Or more to the point, who they haven’t.
Kicking the Crows for trading away Charlie Cameron, Mitch McGovern, Jake Lever, Hugh Greenwood and Alex Keath has almost become a national sport but that detracts from the other big question - who have they traded in?
The Crows are rebuilding with draft picks which makes sense but they might have avoided bottoming out to the extent they lost to Gold Coast by 53 points with a different strategy.
Coach Matthew Nicks and Adelaide are in this for the long haul and maybe it’s time the list management team rips up its playbook at the end of this season.
Be aggressive, be bold, spend and improve the list at the same rate the draft picks are refreshing it.
Port Adelaide has done it with Rozee, Butters, Duursma, and three picks inside the top 23 last year, while splashing some cash to prize premiership ruckman Scott Lycett away from West Coast, All-Australian midfielder Tom Rockliff from Brisbane and Steven Motlop from Geelong.
And that was after they spent up big on Charlie Dixon from the Gold Coast who looks like he could do anything this season.
Adelaide has done nothing at the trade table for the best part of five years.
The last player of note they brought in was Eddie Betts from Carlton in 2013 which was a massive success but he’s long gone now, and Bryce Gibbs arrived full of hope in 2018 but now can’t get a game.
Look at Hawthorn’s current list and the way they went after Tom Mitchell, Jaeger O’Meara and Chad Wingard. Or Patrick Dangerfield, Gary Rohan and Luke Dahlhaus at Geelong, Lachie Neale and Charlie Cameron at Brisbane, Tom Lynch and Dion Prestia at Richmond and Adam Treloar and Taylor Adams at Collingwood.
The Crows were supposedly in the market for Collingwood ruckman Brodie Grundy before he signed a seven-year deal to stay at Collingwood.
Maybe the big moves at Adelaide are coming. In the same interview in which he declared the team was rebuilding on Fox Footy this month, football director Mark Ricciuto also said they would need to pick off free agents from rival clubs so they could climb the mountain again.
Perhaps they need to cast an even wider net and target players under contract as well.
WE NEED TO TALK
Matthew Nicks looked shattered at his press conference on Sunday night and gave every indication the team was in for a long meeting back at the hotel on the Gold Coast.
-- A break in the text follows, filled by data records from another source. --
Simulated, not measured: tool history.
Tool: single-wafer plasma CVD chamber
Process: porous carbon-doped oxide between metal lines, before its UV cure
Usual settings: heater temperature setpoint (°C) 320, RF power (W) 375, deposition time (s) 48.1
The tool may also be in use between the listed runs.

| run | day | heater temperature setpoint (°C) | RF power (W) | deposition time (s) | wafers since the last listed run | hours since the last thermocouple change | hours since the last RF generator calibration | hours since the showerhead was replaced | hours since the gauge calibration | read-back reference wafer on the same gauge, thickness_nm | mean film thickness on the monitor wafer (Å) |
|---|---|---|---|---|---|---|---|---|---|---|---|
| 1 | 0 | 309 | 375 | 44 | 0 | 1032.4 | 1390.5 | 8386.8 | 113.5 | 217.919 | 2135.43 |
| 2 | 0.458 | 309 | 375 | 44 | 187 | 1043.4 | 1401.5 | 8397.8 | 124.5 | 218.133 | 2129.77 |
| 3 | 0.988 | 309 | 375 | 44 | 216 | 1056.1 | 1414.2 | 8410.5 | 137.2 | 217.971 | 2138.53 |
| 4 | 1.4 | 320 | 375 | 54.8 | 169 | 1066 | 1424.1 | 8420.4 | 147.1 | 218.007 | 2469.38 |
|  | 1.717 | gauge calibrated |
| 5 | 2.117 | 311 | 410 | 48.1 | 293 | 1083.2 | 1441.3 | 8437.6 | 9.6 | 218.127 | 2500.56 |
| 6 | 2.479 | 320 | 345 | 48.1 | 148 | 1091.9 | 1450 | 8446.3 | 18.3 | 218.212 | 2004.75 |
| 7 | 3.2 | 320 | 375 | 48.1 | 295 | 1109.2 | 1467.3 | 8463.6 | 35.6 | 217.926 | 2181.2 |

“We’ll open it up, hopefully I don’t do too much of the talking, and we’ll find out where we’re really at, hopefully I see some vulnerability there and we get to the bottom of it pretty quickly,” he said.
“Because we’ll turn it around but at this point in time, it’s just not acceptable what’s being put out on the field.
“We’re in a world of hurt, nowhere near the level, our intensity’s not there, so we’ve got some conversations coming up around why that is.
“We will work through this, we’ll get our heads together and talk about why, have a conversation around game plan and contest and intensity, around everything, effort - we’ll go there.”
Captain Rory Sloane told The Advertiser the group was feeling “pretty flat”.
“We came up here ready to respond from last week and clearly we didn’t so the boys are pretty flat - and frustrated too, as I’m sure our supporters and fan base would be as well,” he said.
Sloane has been at Adelaide for 202 games and seen the highs and lows which led to the next question: Can you remember a time at the footy club when it’s been this hard (on the field)?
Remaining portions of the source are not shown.